True, but my NTDEV participation (apart from the “exciting” trolling side,of course) allows me not only to stay in shape but even to learn something new, or at least to “learn what I have to learn and re-learn” due to the OS changes…

You’re wrong, and your knowledge of Windows architecture is flawed. I’m not debating this with you.

Trolling issues aside, could you please explain to me what I have said wrong from the technical standpoint. I am not either trolling or trying to prove anything to anyone - I just want to learn things for myself…

Anton Bassov

Hello Peter:

Thanks for bearing with me and for the good info:

I attempted the common buffer approach last night and ran into an issue with my User SW getting an access violation. I had done everything from creating the DmaEnabler to MmMapLockedPagesSpecifyCache in my EvtDeviceAdd; Storing the addresses in the device context. Then I created an IOCTL for my User SW to call and retrieve the Virtual User Address.

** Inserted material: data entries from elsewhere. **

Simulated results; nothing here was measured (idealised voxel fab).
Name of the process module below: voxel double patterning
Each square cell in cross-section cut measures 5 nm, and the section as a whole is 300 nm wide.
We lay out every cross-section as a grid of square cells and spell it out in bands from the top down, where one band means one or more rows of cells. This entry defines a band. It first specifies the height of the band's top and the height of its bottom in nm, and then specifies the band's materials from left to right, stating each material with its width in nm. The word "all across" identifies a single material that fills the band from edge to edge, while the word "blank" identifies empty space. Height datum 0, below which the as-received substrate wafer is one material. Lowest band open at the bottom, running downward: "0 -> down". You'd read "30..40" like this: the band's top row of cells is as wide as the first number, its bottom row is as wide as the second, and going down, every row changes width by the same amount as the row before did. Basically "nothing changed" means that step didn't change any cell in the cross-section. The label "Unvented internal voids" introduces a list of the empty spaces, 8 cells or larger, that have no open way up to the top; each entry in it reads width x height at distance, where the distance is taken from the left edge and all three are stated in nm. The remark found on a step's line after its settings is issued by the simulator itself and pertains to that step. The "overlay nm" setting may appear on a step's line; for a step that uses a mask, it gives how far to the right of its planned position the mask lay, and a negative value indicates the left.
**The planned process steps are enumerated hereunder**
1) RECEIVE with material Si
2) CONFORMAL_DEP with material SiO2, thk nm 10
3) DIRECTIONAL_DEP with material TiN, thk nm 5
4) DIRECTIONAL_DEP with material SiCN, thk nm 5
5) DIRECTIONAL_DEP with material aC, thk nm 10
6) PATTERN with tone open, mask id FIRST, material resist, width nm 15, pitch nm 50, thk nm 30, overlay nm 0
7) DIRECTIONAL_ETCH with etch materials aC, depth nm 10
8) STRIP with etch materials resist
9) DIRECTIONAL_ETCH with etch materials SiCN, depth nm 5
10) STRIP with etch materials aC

Searching the forum, I found a post, by you actually, pointing out that the MmMapLockedPagesSpecifyCache call needs to be done in the correct Context and that a good location for this would be EvtIoInCallerContext and not EvtIoDeviceControl (which is where I was going to move it to next, as a part of the IOCTL).
https://community.osr.com/discussion/279797

@“Peter_Viscarola_(OSR)”
…EvtIoDeviceControl (in fact, EvtIoXxxx) is called in an arbitrary process and thread context. You need to use the EvtIoInCallerContext callback…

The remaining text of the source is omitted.